While the Old City and Hohensalzburg Castle were year-round destinations, there were a number of places off the north bank of the Salzburg River that beckoned to be visited. In 2002, as I made my way through the wintery streets from the train station toward the Old City, to my left was a tall hill that looked to have a spectacular view of the Old City. This was the Kapuzinerberg, topped with a monastery (Kloster) that looked like a fortress–complete with moat and protective wall on all sides. Unfortunately because of the conditions, I was only allowed to go up so far as it was very icy and treacherous. Thus, on my 2008 return in the summertime, I made it a point to get back up there and capture as many great shots as I could. I happily discovered that the Kloster occupied one corner of a very large park and I decided to include a full circumnavigation around the mountain. On a sunny summer day, it was fantastic.
But first, about the Kloster and its position over the Old City.
Getting to the Kloster was no easy task. First, one had to take several hundred (well, I didn’t count but it felt that way) very steep steps up the cliffside. On top was a walkway, also steep, that included fourteen small yellow huts like the one in the first picture depicting one of the Stations of the Cross. The Stations is a Catholic tradition in which believers reflect on their own lives as they recall the Lord’s Passion from his sentencing to carrying the cross to his death and raising from the dead. This shot also shows the steps to the Calvary which believers would climb on their knees during the Stations.
The Kapuziner Kloster is shown above during wintertime. In this scene, taken from the New City below, you see the Kloster building, the exterior walls, and the way the Salzburgers built up all around the hill. The backmost row of residential buildings basically have no back — they are practically (and some completely) built into the cliff. This was something I found occasionally around the city. People literally built tall residential buildings into the cliff, with only the front having any windows. I wondered about the air circulation or lack thereof. But I digress.
When I went back in 2008, the Kloster lands were open and I was able to venture on the grounds. I followed the 14 Stations of the Cross up the Kapuzinerberg roadway through the guardhouse arch at the northwest entrance and onto the grounds. The monastery building is plain, which one might expect. The interiors that I was able to visit, however, were gorgeous. The third photo below is a shot from inside the main chapel, which is decorated similarly to many churches I visited in Austria and the Catholic sections of Germany.

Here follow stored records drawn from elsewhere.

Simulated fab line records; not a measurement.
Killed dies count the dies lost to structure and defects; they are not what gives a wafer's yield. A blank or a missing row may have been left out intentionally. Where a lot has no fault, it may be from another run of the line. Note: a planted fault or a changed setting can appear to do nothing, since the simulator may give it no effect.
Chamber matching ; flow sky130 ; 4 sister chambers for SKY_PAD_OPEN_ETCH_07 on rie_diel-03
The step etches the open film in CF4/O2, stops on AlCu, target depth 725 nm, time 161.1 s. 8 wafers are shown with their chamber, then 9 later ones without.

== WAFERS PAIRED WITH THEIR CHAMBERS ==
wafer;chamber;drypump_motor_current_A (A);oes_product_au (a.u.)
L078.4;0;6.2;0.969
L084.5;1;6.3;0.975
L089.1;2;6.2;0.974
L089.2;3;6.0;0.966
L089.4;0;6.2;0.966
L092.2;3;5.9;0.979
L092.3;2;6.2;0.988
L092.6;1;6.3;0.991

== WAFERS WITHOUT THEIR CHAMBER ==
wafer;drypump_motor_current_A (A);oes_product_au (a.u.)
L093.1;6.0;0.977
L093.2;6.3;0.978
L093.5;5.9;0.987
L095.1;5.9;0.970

The views from the monastery walls were terrific. I had a great look at the Hohensalzburg from the southern wall and could see the Altstadt and the Salzach River below very clearly. But the Kloster sat at the far southwest corner of the Kapuzinerberg Park, extending all along the ridge overlooking the city. From the northern wall, I noted how much higher the ground went and saw a few exposed buildings in the distance, so I ventured further up.
The building I saw is shown in the above photo, the Franziskischoessl located at the Park’s northwest. The roadway did not go directly, rather it wound around in circles up the mountainside before reaching this old fortress near the top. It is now listed in the Salzburg Tourism pages as a great place for weddings and other special gatherings. The attraction is plainly evident in the next photograph which I took from nearby — it is a perfect view of the Hohensalzburg. (I must mention that in 2008, much of the ground between the Kloster and the Schloessl was clear, whereas a Google Map photoview shows much of the ground grown in and forested. Visitors nowadays might not get the same views I did).
Venturing around the park, I found vast stretches of fortifications that were still intact. The mountain was heavily fortified back in the days of the 30 Years War, and undoubtedly gave the Salzburgers a tremendous advantage over any invading armies. The Schloessl was not the highest point I went, in fact there were walking paths reaching the mountain’s highest point which in 2008 was marked with what looked like an open bonfire pit. It was more difficult to get a view of the Old City from there, but the views of the New City were clear.
The final photo, above, is a novelty shot I took from below the Kloster as I made my way back to the train station in the 2002 visit. I had to laugh when I saw it because I couldn’t believe that they would dig out an entire parking garage into the sides of a cliff. But they did! It’s the only time I’d seen this, perhaps you readers can tell me there are others.
The Kapuzinerberg was a good healthy walk — worth doing if one is in terrific shape and one has time to spend. It took me about two hours to cover the entire park in the summertime, which included lots of photo taking opportunities and water consumption. But I was glad I did it. You just can’t beat the views from up there!!!